Third, you might worry about the transformation of the spin connection, now being a dependent field. Worry not: the variations of the constraint \eqref{RPconstraint} must also be zero, which indicate that the spin connection still transforms under LLT’s as \eqref{The gauge transformations} dictates. If you like tedious calculations, this can also be checked by applying the LLT [itex]\delta_M e_{\mu}{}^A = \lambda^A{}_B e_{\mu}{}^B[/itex] directly to the solution \eqref{omega}. Dito for the GCT \eqref{gcte}.
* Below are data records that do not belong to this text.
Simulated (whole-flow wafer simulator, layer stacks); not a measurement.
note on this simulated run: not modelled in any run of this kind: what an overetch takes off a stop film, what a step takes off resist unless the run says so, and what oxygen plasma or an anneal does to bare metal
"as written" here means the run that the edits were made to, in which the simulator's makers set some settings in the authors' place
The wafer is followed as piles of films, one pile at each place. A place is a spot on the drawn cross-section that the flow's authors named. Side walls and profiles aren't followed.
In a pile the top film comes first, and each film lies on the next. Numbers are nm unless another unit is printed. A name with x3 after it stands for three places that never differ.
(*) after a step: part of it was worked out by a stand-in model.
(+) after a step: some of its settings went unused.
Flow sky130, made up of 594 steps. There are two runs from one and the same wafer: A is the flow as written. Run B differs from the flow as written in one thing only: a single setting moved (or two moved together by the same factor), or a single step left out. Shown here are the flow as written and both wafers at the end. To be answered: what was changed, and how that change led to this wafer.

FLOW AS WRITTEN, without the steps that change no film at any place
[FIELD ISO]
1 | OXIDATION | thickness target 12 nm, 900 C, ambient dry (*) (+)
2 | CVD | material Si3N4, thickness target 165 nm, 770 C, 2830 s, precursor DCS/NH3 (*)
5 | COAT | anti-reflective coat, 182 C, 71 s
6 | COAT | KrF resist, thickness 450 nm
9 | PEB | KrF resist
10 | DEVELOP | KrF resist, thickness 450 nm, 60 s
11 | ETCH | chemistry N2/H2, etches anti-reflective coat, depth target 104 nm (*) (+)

Fourth: how are solving for the spin connection and removing the local translations from the vielbein related? They both follow from our constraint \eqref{RPconstraint} but seem two completely unrelated things! Their relation however is obscured by the fact that we applied the gauging procedure to the Poincaré algebra. This algebra can be obtained from the (Anti)deSitter algebra ((A)dS) by a so-called Inönü-Wigner contraction, i.e. a degenerate transformation on the Lie algebra which makes some structure constants to vanish. In this (A)dS algebra, the commutator [P,P] = 0 of the Poincaré algebra gets replaced by

\begin{equation}

[P_A, P_B] = \Lambda M_{AB} \,, \label{Sit}

\end{equation}

where [itex]\Lambda[/itex] is the cosmological constant. As a result, the transformations \eqref{The gauge transformations} now change: the a priori *independent* spin-connection now also transforms under local translations. At first sight this looks like a disaster. Because by writing down the analog of \eqref{VIE2} for the spin connection you could think that in order to remove the local translations from the spin connection, we now also have to put the rotational field strength to zero. However, this is not necessary. The constraint \eqref{RPconstraint} already removes the local translations from the spin connection by making this field completely dependent on the vielbein. This fact is obscured in the Poincaré algebra, because there the independent spin connection didn’t transform under local translations in the first place. The Inönü-Wigner contraction consists of sending [itex]\Lambda \rightarrow 0[/itex] in eqn.\eqref{Sit}, giving us the Poincaré algebra again.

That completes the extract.